2d ·
There are great dancers, great social dancers, great social performers, great demo performers, great solo dancers, great teachers, great students, great showcase performers, great competitors, great choreographers, great social media content creators, great brand builders and people who are great at partying in the organized latin dance scene/circuit. All of which are separate individual journeys that require lots of hours of intentional learning, application, reflection and growth in order to truly understand each one of these skills.

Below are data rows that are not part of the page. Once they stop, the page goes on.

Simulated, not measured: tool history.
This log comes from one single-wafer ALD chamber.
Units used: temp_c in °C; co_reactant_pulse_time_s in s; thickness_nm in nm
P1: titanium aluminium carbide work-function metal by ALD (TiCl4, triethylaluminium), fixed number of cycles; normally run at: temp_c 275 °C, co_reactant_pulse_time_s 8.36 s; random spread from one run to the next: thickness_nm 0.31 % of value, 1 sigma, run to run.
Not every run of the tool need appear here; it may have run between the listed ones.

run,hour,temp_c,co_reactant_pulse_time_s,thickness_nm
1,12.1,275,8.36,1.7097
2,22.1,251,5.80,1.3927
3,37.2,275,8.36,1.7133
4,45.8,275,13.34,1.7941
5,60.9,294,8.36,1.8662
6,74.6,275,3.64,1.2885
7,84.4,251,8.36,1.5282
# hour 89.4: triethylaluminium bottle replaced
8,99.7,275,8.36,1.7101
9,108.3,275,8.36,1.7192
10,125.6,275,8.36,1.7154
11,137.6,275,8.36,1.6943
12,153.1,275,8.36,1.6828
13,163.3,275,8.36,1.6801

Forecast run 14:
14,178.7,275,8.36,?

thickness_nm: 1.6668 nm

For example, my favorite social dancer in the world in the world does not teach and understands the he does not have the patience or skill set to do so because he has focused all of his energy into learning social and applying what he has learned in social dance environments around the world for more than a decade. But has never set out to learn how to teach. I have also come across some of the best teachers in the world who are not good at performing or choreography at all. We have all experienced amazing performers who lack the ability to connect to music, themselves and a partner simultaneously in an improvisation social dance setting……..
I am not saying that anyone has to possess all of these skills in order to be a complete dancer. I’m not saying that anything is wrong with being one and not the other. I’m saying that as a scene we must start to asses the strengths and weaknesses of the dancers/artists that we hire in order to put them in position to execute at the highest level based on their strengths and the intention of the event if there is any (usually there isn’t). And stop forcing puzzle pieces that do not match based on branding alone. We cannot continue to keep throwing a bunch of headliners on a fliers with zero intentionality and hoping magic will happen. We cannot keep telling students that they will become better social dancers by joining performance teams as absolute beginners with zero fundamentals and creating choreography robots who do not truly understand the cultural art form that they aim to showcase onstage. The list does not stop there….
True growth in the scene begins with placing the “right asses in the right seats” as my old college business/marketing professors would say.
Hope that we read this post as organizers, dancers, artists and students and reflect on our intentional growth as a community. — thinking about tomorrow.